In Reformation Unbound, Karl Gunther provides an important revision of the current historiographical opinion on reform in Reformation England. Gunther’s expertly argued thesis rests on the observation that English evangelicals ‘were envisioning the reformation in ways that were far more radical than we have hitherto recognized’, and that they ‘had been part of the English Reformation’ from its beginning (p. 9).

Chapter 1 provides a re-evaluation of the intellectual landscape of early English Protestantism, and argues that calls for ecclesiastical reform were not an Elizabethan phenomenon, but were ‘being openly canvassed at its very start’ (p. 10). Chapter 2 reveals the inherent conflict between peace and reform: few evangelicals shared Henry VIII’s belief that the establishment of a national Church would ‘bring an end to religious strife’ (p. 11). Many reformers believed that living according to Christ’s teaching would cause ‘permanent strife between the followers of Christ and the children of Satan’ (p. 11).

Chapter 3 focuses on the anti-Nicodemite sentiment that flourished among Marian Protestants, and argues that anti-Nicodemism did not disappear with Elizabeth’s accession, but continued to be debated well into the 1590s. Chapter 4 analyses the continuance of ‘resistance theory’ after Elizabeth’s succession. Gunther argues that the accession of a Protestant monarch did not ‘lead to the abandonment of the more expansive conception of religious authority and godly activism that had taken hold during Mary’s reign’ (p. 133). Instead, Marian persecution had convinced reformers that their work ‘must proceed, with or without the monarch’s assistance’ (p. 157).

Chapter 5 re-evaluates the Troubles at Frankfurt. Gunther argues that the dispute over the Book of Common Prayer in 1554–55 actually demonstrates a concern to commit ‘returning exiles to purge the Elizabethan Church of the “remnants of popery”’ (p. 160). In Chapter 6, Gunther argues that the vestments controversy of 1565–66 was not merely a dispute between Protestants, but that ‘Catholics were aggressive and crucially important participants’ (p. 13) in the debate. [End Page 268]

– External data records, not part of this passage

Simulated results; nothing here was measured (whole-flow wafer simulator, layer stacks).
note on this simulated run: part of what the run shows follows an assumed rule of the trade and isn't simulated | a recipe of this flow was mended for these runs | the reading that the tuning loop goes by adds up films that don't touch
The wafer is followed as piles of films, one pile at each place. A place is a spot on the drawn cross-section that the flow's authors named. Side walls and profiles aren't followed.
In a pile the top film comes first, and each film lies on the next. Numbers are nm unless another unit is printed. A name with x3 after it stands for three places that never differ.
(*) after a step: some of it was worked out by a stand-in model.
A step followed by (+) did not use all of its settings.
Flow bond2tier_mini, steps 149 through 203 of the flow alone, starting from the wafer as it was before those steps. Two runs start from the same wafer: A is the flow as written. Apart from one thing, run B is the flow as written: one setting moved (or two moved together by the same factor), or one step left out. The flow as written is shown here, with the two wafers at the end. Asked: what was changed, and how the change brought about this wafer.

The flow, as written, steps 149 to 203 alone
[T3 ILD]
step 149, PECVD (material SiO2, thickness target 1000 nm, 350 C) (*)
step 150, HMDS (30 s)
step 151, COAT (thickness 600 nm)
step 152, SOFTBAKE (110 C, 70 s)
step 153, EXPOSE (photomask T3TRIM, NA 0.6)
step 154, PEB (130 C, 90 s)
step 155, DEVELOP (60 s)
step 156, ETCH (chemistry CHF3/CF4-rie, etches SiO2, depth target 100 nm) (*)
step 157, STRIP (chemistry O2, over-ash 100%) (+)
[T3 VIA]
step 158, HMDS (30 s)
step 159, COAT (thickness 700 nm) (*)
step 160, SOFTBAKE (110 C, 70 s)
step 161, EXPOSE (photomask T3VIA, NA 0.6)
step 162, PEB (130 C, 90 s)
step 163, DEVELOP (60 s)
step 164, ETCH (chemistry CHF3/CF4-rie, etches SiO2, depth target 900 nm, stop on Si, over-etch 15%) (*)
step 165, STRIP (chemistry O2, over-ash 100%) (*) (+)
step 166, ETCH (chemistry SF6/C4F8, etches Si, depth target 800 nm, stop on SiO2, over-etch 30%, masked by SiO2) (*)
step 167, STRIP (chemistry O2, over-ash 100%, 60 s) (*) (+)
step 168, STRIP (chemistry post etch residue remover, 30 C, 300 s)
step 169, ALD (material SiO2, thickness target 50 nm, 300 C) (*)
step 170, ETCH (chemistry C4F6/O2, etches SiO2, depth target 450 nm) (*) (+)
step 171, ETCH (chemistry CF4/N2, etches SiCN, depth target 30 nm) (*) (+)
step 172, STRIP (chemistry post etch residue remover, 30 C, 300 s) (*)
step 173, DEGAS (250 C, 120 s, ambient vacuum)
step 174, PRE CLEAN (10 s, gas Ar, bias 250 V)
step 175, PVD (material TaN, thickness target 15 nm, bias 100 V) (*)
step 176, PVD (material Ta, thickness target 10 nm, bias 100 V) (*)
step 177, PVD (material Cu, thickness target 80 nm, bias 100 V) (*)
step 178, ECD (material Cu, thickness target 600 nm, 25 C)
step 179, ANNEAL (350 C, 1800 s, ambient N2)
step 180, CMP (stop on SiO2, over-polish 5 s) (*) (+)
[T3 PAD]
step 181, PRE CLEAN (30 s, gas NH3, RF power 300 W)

In Chapter 7, Gunther demonstrates that Puritan beliefs were not unprecedented, but actually based on similar opinions found in rediscovered works of leading figures of the Henrician Reformation. Puritans could thus argue that they ‘were the true heirs of the English Protestant tradition, and that it was the conformists … who had departed from the original reforming spirit’ (p. 14).

Reformation Unbound is an engagingly written and well-referenced reevaluation of the Protestant visions of reform in the sixteenth century, and is an invaluable reference work.